Fact checked for accuracy by Billie Anne Grigg, a bookkeeper and Mastery Level Certified Profit First Professional.

Starting a business is one of the most exciting things a person can do. To be successful, entrepreneurs must go about the process correctly, which often starts with incorporation. 

Incorporation simply means going through the legal means to officially establish a business, which the government then recognizes as a separate entity from the owners or proprietors. To do so, you must know what type of business structure you need, as this decision will have enormous legal and tax implications for the life of the company.

A common question that a lot of new entrepreneurs ask is whether to establish a DBA or LLC, but we’re here to tell you that this is likely not an “either or” decision. DBAs are significantly different from LLCs and don’t offer liability protection and many other benefits that LLCs bring to the table. Let’s dive into all of the details.

What Is a DBA?

DBA stands for “Doing Business As.” The most important thing to know about DBAs is that they are not legally incorporated businesses, and they do not carry the same protections for the business as other entities.

There are a few circumstances under which you might want to set up a DBA, and incidentally, they happen on opposite ends of the corporate spectrum. The first is if you’re just starting up and in the very early days of getting established. You may not have a clear idea yet of the direction in which the business will go, but you want to conduct business under a name other than your own.

And that is exactly what a DBA does: it allows proprietors to do business under a business or brand name legally. It’s especially useful in startups with partnerships because those partners don’t have to worry about whose name to use for legal transactions.

On the other hand, established and successful companies sometimes need to utilize a DBA. When an established business wants to get into a new market or branch off into another direction, they often set up a DBA to legally operate using a different name. Doing so allows them to re-brand or otherwise separate themselves from the parent company, at least in the public’s eyes.

What Is an LLC?

The most significant difference between a DBA and an LLC, or Limited Liability Company, is that LLCs are legal entities recognized by local, state, and federal governments as incorporated companies. This status provides essential protections for proprietors. While you can and will be held legally responsible for the company’s actions in terms of criminality and ethics, your assets are protected from lawsuit settlements, bankruptcy, and seizure.

An LLC is relatively simple to set up and is the preferred entity of many entrepreneurs. Since it is simple, the legal costs are also relatively low, making it an excellent option for startups.

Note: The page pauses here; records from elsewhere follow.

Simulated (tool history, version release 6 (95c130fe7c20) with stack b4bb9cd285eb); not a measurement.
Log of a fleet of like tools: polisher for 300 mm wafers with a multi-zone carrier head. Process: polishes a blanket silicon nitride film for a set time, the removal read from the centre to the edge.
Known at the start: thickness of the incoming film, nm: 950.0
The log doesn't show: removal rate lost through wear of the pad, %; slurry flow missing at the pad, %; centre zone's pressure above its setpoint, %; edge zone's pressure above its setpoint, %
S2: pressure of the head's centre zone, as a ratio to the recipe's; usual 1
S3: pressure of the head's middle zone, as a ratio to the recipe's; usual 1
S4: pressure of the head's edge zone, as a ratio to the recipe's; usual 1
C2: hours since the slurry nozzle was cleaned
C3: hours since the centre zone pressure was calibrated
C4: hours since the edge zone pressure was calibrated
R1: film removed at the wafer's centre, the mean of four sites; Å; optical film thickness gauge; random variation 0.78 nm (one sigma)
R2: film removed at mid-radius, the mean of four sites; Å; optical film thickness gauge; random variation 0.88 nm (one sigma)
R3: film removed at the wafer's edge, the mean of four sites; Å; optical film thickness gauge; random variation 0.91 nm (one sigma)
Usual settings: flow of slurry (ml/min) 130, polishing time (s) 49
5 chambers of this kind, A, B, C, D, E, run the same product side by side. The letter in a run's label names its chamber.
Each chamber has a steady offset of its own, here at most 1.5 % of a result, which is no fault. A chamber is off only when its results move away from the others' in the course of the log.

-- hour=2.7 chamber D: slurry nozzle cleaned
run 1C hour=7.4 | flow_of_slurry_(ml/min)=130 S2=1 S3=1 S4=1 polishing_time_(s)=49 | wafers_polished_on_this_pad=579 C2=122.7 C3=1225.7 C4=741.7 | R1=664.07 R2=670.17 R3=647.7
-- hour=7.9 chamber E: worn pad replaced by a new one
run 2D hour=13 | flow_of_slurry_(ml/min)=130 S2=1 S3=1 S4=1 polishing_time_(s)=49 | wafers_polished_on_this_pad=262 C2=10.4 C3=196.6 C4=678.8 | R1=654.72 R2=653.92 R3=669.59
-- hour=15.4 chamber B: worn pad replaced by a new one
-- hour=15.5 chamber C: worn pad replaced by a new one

LLCs are also very flexible. Business owners can establish them as sole proprietorships or multi-member organizations and change ownership over time. They also provide the option to either pay taxes as a business (similar to either c corporations or s corporations) or avoid business taxes altogether by paying through income taxes.

Related reading: Pros and cons of LLCs

Finally, it is important to note that an LLC can convert to a corporation or other type of company later on, so growth is not an issue. Many entrepreneurs begin as an LLC and then make further decisions later on as the business itself demands.

Similarities Between DBAs and LLCs

There aren’t many similarities between DBAs and LLCs, but they do have a couple of commonalities. Both establish a separate legal name for the business. An LLC offers more legal protection than a DBA, but both allow you to legally conduct business under a company name that is separate from your personal name.

And that’s about where the similarities end.

Another fact worth noting about the relationship between DBAs and LLCs is that an LLC can establish and run a DBA. Owners do not need to add a DBA in their names if they already have an existing LLC (although they may choose to).

Advantages of Setting Up a DBA

For entrepreneurs just starting out who want to run as a sole proprietorship, one of the most distinct advantages of establishing a DBA is running the business under an “official” name that is different from your own. You’ll also save some dollars if you’re comfortable running as a sole proprietor with a DBA vs. establishing an LLC; DBAs cost significantly less money to establish. Actual fees vary from state to state, but you’ll rarely encounter a situation in which a DBA costs more.

Another advantage of setting up a DBA is if you already have an LLC or other legal company and you want to change the company name you operate under, you don’t need to go through the process of establishing another LLC – you can just register a DBA. That can represent significant financial savings as well as greatly simplify taxes, legal obligations, and more.

Aside from the two situations discussed above–very new companies and established businesses looking to market and brand separately–DBAs also have major advantages for franchises. Franchise owners can establish an LLC or other company under one name and then a DBA to run their business as the franchise name itself. 

For example, “John Doe, LLC doing business as Subway.” This is especially advantageous if you plan to open more than one franchise. But again, you would more than likely want to establish a separate LLC first.

Sole Proprietorship (with a DBA) vs. an LLC: Why an LLC Is Likely Your Best Option

Overall, an LLC is the best option for most startups and other new businesses for several reasons. The biggest reason is undoubtedly to protect the business owner or owners. 

If someone decides to bring legal action against an LLC, the proprietors’ personal assets–homes, cars, investments, and other property – are not endangered. While you probably don’t want to consider the possibility that your business could fail, it can also protect the owners’ property from being seized or jeopardized because of bankruptcy or debt.

Bear in mind that establishing an LLC will not protect your property if the government can establish that it was purchased with ill-gotten gains. That’s why it is so important to understand all laws and regulations governing your industry, and to hire an experienced, competent accountant to help you navigate tax code.

In addition to providing some protection for the owner’s private property, establishing an LLC now can save time and money in the future. If you plan to grow your business (and what decent entrepreneur doesn’t?), then you will almost certainly need an LLC (or another type of formal incorporation) at some point. You might as well set it up now using an LLC service and go through this legal process only once.

The Last Word

Establishing an LLC also gives your business a certain degree of credibility that a DBA simply does not carry. This factor is especially important if you plan to seek investors, either now or sometime in the future. They will certainly want to ensure that you and your business are sound and credible, and an LLC is a much smarter investment than an individual who is “doing business as” a non-incorporated entity.